I've been on the internet for longer than most people. In the late 1980s I entered Georgia State University as a Computer Science major. I was issued an account on a server connected to the internet due to my student membership in the Association for Computing Machinery in either 1989 or 1990. I already had experience with computers at that time, but they were standalone mainframe computers. My new account was on a Unix machine, with access to a variety of text based internet tools, including document retrieval programs archie and veronica, an early hypertext system known as gopher, and, more to the point of this post, the usenet newsgroups.
Usenet was a network of discussion groups, not a whole lot different from the various social media forums which exist on the current internet. There were the same noisy disputes, the same spamming and flame wars, and the same incivility. The differences were that there weren't a lot of graphics, the participants were, for the most part, professionally involved in technology, and the use of pseudonyms was pretty minimal.
I've recently decided to retire every pseudonymous userid I have, and to only participate in discussions under my own name. The reason for this is that I'm fed up with the crazy partisan noise and the lack of civility which becomes easier to do with anonymity. Open identities don't necessarily eliminate rude behavior. Some of the political banter on Facebook is just as obnoxious as the ranting on political forums where identities are hidden. But I know that I'm much likelier to post something insulting if my identity is hidden than if I'm posting under my own name. It's a natural human characteristic.
What this will mean is that I'll have to be a lot more careful about what I say. It doesn't mean I'll hide my political or philosophical views. It just means I won't likely post them as the sort of sputtering rants which occur online all too often.
One of the things which led me to this decision was observing the difference in tone and content between the reader comment section of the website Politico and that of the New York Times. Politico's forum mostly consists of anonymous posters, while on the NYT comments have to be approved and posted under an actual name. The Politico comments often seem to be written by mentally deranged ten year olds. The Times comments tend to be intelligent and measured.

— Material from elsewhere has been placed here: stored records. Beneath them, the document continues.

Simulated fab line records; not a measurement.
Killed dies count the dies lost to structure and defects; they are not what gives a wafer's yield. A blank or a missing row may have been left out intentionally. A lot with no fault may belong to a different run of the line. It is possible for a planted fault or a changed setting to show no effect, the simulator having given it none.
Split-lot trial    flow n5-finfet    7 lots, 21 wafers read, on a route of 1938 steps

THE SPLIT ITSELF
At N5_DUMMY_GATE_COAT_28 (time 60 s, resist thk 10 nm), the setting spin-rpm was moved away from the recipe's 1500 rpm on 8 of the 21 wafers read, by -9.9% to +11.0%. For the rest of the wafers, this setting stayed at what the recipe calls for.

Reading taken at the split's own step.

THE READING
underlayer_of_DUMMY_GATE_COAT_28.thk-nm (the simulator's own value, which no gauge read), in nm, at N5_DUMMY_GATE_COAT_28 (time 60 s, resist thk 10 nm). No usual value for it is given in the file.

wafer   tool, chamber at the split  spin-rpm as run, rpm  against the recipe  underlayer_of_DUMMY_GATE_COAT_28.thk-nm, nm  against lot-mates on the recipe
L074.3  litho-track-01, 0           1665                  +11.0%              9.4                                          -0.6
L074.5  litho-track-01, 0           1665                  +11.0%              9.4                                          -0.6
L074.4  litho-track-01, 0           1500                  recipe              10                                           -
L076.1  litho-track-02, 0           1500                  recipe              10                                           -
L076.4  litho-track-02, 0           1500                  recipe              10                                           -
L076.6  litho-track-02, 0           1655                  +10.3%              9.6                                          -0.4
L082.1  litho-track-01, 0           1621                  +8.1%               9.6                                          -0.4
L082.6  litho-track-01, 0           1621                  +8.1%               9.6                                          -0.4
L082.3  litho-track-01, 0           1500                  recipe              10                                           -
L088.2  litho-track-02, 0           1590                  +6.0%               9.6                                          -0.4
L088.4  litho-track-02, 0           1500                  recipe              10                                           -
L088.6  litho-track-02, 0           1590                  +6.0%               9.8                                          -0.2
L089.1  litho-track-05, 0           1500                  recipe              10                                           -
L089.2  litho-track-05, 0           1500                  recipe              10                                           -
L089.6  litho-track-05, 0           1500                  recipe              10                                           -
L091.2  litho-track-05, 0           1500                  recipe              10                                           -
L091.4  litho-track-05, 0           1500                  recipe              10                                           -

There are, of course, downsides to open identities, and I'm not suggesting that everyone adopt this approach. People working for companies where their social or political views might endanger their job security have more to lose than I do. I work for myself, and I'm unlikely to fire me. There are a number of other legitimate reasons for maintaining anonymity, but none of them apply to me.
Whether or not you participate in discussions openly, under your own name, I think it is a good policy to look over a communication before you send it, and ask yourself, "Would I say this to that person in a face to face discussion?" If the answer is no, you might want to delete the comment, and do something more productive.